Mudcat Café message #407813 The Mudcat Café TM
Thread #31398   Message #407813
Posted By: GUEST,Uncle Jaque / Maine
28-Feb-01 - 03:26 AM
Thread Name: Help: 'Sol Fa' Music Notation
Subject: 'Sol Fa' Music Notation
At a recent Flea-Marketing expidition in Brunswick, I "scored" a few goodies, including a blue hardbound volume of :

"LYRIC GEMS OF SCOTLAND With Music" 4/6 So Fa Edition First and Second Series John CAMERON London; John Blockley (No date, but inscribed on frontspiece: 12th Dec. 1912)

All of the scores are written in the "SolFa" notation.

Have you ever seen anything like this, or are you familiar with it? It almost seems to be a predecessor to the "ABC" format currently popular as a medium to communicate music notation over the internet using common text fonts.

Some Folk - Musician friends have a nearly identical text and have, to some extent, figured it out.

The following is a slightly edited copy of thier advice:

Old Scots "Sol Fa" Music Notation

d = do; r = re; m = mi; f = fa; s = sol; l = la; t = ti.

d' = do (up an octave) r' = re (up one octave) etc.

If the accent is subscript (f| )then it is DOWN an octave.

"I have never encountered accidentals. What they do instead is change key, which moves "do" and therefore the halfsteps in the scale are in different places."

Vertical lines that go into the lyric are regular bar lines.

Vertical lines in the solfa line represent beats.

Horizontal lines under the solfa text represent tied notes.

Dashes represent held notes. [Equivilent to a "dotted" note?]

MEASURE:

: = one beat . = 1/2 beat , = 1/4 beat

[How do they do 1/3 or 1/6 beat in "Waltz" time?] [Time Signatures, per se, seem to be dispensed with entirely]

"The best way to figure it out is to find a song you know, like Auld Lang Syne, and try to decode that. After two or three that you know you get into the mode of thinking and it gets a little easier. Once you get going you should do a bunch because it always seems to take a while to get back into it if you don't do it for a while. Alternatively find someone who trained as an opera singer in college."

From: "Fred" @ CASTLEBAY 02/26/2001

*****************************************************************

If anyone can expand on this system or direct me to a useful resource for understanding the SolFa system, I would appreciate it.
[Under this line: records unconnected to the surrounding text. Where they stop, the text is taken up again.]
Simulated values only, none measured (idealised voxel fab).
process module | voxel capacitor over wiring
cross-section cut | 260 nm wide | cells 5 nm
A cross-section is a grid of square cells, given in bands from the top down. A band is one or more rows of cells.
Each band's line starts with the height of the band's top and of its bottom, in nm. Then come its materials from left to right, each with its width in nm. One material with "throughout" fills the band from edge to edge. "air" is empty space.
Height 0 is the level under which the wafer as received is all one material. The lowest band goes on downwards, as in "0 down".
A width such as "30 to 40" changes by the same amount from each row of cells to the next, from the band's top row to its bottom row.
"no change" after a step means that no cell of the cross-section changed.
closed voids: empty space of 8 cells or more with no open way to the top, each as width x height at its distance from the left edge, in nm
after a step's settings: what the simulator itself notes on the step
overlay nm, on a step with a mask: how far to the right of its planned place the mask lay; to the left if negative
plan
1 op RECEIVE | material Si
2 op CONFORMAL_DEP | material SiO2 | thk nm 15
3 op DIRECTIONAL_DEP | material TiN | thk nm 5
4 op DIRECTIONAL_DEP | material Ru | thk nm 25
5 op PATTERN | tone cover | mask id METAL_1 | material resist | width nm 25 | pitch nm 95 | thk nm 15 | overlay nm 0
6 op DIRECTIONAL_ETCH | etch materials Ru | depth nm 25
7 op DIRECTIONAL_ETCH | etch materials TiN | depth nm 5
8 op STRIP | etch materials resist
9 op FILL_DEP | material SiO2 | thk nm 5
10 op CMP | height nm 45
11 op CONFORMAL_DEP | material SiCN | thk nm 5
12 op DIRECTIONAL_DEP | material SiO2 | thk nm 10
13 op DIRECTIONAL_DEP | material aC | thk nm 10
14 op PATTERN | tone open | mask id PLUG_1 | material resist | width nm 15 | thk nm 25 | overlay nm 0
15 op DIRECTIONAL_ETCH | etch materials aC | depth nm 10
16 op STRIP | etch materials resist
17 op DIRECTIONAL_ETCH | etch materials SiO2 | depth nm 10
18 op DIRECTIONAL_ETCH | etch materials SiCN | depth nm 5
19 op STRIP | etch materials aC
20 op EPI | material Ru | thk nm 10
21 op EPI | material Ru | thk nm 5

A search of the "Mudcat" Forum Database reveals several mentions of it and even a short example, but nothing beyond what we already have.

I have scanned in a few representative tunes to demonstrate what this notation looks like, and if there is an obscure Scottish piece you might be looking for, it might be in there; let me know and I will hunt for it. There seems to be quite a bit of BURNS included.